18. Memorandum From the Special Advisor to the President and Secretary of State on Arms Control Matters (Nitze) to Secretary of State Shultz1

SUBJECT

  • Getting the MX through Congress

In connection with last Friday’s discussion with Senators Stevens and Nunn,2 I talked with T.K. Jones, who deals with strategic and theater nuclear forces in the Pentagon (DDR&E), about the status of planning for MX basing. I asked him whom in the Pentagon I should talk with in order to coordinate our testimony with that of the Pentagon on the subject. T.K. Jones said that no one short of Secretary Weinberger could deal with the matter since Mr. Weinberger had not yet decided the issue.

The Air Force does not want to spend the money and is against including hardening in the program. Jones tells me that the Air Force estimates 100 to 140 million dollars per super-hardened silo. He says that he and Wade think that number is too high, perhaps by a factor of two. He thinks the Air Force is inflating the figure because it does not wish to spend the money on hardening.

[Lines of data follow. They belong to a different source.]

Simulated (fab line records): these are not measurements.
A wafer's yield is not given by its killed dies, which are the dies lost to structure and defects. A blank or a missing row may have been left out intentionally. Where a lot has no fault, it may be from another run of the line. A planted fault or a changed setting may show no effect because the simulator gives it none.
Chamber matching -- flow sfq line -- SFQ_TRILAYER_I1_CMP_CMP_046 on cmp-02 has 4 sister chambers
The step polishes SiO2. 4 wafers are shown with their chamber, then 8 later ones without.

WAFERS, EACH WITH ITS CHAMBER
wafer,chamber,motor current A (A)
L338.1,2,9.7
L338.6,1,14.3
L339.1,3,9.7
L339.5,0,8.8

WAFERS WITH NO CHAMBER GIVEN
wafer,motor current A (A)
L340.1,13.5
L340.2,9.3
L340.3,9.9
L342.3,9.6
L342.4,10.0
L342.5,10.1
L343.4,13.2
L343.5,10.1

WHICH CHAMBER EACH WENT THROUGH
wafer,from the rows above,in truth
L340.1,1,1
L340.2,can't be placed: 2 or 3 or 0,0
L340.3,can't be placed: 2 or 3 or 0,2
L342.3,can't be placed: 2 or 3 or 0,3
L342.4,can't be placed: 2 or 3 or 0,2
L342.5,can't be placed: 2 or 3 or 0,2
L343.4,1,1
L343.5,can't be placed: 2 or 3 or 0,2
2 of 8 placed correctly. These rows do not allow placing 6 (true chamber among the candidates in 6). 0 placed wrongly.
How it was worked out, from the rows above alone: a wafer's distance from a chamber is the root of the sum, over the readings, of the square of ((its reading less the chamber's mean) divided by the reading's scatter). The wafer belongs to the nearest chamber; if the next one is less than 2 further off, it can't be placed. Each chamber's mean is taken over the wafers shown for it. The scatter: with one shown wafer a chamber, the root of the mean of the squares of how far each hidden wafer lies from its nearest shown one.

Chu, who handles Program Analyses and Evaluation in the Pentagon, wants to delay deciding the issue in the hopes that the [Page 56] Congress will take the initiative in asking the Pentagon to include hardening in the program. Russ Roark, who handles legislative affairs in the Pentagon, is strongly in favor of including hardening. T.K. Jones is also strongly in favor. Ikle is vacillating between including hardening in the program now or delaying it for four years until there is a possibility of deploying hard-site defense with it. Jim Wade, Acting Head of DDR&E, is uncertain as to which way the decision should go.

I have discussed the above with General Chain. If you have any guidance to give us, we would appreciate it.

  1. Source: Department of State, Ambassador Nitze’s Personal Files 1953, 1972–1989, Lot 90D397, January–February 1985. Secret; Sensitive.
  2. January 18. No minutes were found.